From time to time here at Sam’s Taste of Chaos, I will post my current thinking on anything and everything. It will simply be a collection of whatever random, often trivial thoughts are flying through my head. Imagine it as cutting my skull open, turning it upside down and shaking it to see what falls out. I can’t think of any particular reason why this should be interesting for anyone, but to paraphrase my favorite poet, mine not to reason why; mine but to do and to write. So into the void we ride.
Minute to Win It - I was exposed to this show last night and now I fear for our nation’s ability to Win the Future™. It was two hours of watching two girls compete in the type of backyard/church basement activities we would do when I was a kid. That’s two hours of a national TV audience on a big three network watching two girls carry an egg on a tray, blowing ping pong balls off a pizza pan and trying to roll quarters into the tines of a fork. (In my defense, we were at the neighbors for dinner. At home we had the ABC and FOX lineups recording to the DVR.) (No, I still don’t know if that’s good, but it definitely makes me feel better.)
My alarm did not function properly this morning, so I went off to work without my coffee. Keep this in mind as you read.
Children are off school today again (Note: be sure to read my post from yesterday – I Give Up, Al Gore! Now Make it Stop Snowing). Cabin fever has set in at our home, so we are leaving town for a couple of days. No real agenda; just tired of kids sitting in the same room for hours on end. (Indoor pool and hot tub are beckoning)
I’m a union officer with the Laborers. I represent workers at a mining/manufacturing plant. Teamsters’ President, Jimmy Hoffa has a piece today defending public unions. But even I am put off by the public unions. My job is to leverage our workers’ rights with the private owner’s rights; even there, our stake is disproportionate. But the public union workers as voters are part of the electorate and have de facto authority over ‘ownership’; in effect placing them on both sides of the bargaining table.

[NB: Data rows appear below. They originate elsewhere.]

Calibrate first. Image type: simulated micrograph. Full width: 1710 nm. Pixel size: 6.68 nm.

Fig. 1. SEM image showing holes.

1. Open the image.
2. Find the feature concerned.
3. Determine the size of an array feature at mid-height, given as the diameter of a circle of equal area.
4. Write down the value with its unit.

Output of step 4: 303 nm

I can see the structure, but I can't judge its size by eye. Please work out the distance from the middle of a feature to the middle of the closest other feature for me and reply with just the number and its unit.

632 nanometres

On the same topic, Right to Work is being debated in the Missouri legislature. In my opinion, until we can enforce our borders against illegal immigration, this is a discussion to be put off to another day. States have been flooded by illegals following RTW implementation. In addition, the state should try to attract new businesses in ways that do not punish Missouri's current businesses which RTW would do. Let’s evaluate our tax structure first. Illinois has opened the flood gates by raising taxes. Missouri can do its part to reap the rewards by lowering the cost for all businesses through lower taxes. Several versions of a bill to eliminate the income tax through revision of the sales tax are on the table. We should act now.
I’ll try to finish off my (starting to seem a bit creepy) obsession with Reagan on a lighter note. If you have read the graphic novel Watchmen you know that in extending Nixon’s presidency into the 80’s, Reagan’s disappears from history. The author Alan Moore, a terrific writer, wanted to write an anti-Reaganism story. But he unknowingly, did the opposite. Without Reagan, the only hope for averting a nuclear holocaust was having the smartest man on earth manufacture a perceived alien attack, with mass destruction and wide-scale death, in order to bring foes together against this unified threat. Would I prefer that a hero might never be needed? Sure. Unfortunately, events had degraded America to the point that finding one was imperative. President Reagan was that hero. The story was written in 1986, so Moore can be forgiven for being on the wrong side of history. But why are so many still under the misconception that this Watchmen’s truth is still validated?
As to the underlying basis for it's title, the Watchmen rings true today. We can give the government control over our healthcare, our businesses, our economy, our education, even our lives; but who watches the watchmen? The beauty of America is that we, the people; each of us hold the keys to our own fate. We write our own story and follow our own path. The miracle of America is that we rise above our mortal failings as a people because no one is indispensable, yet none are unimportant. As Dr. Manhattan found,
"But the world is so full of people, so crowded with these miracles that they become commonplace and we forget... I forget. We gaze continually at the world and it grows dull in our perceptions. Yet seen from the another's vantage point, as if new, it may still take our breath away."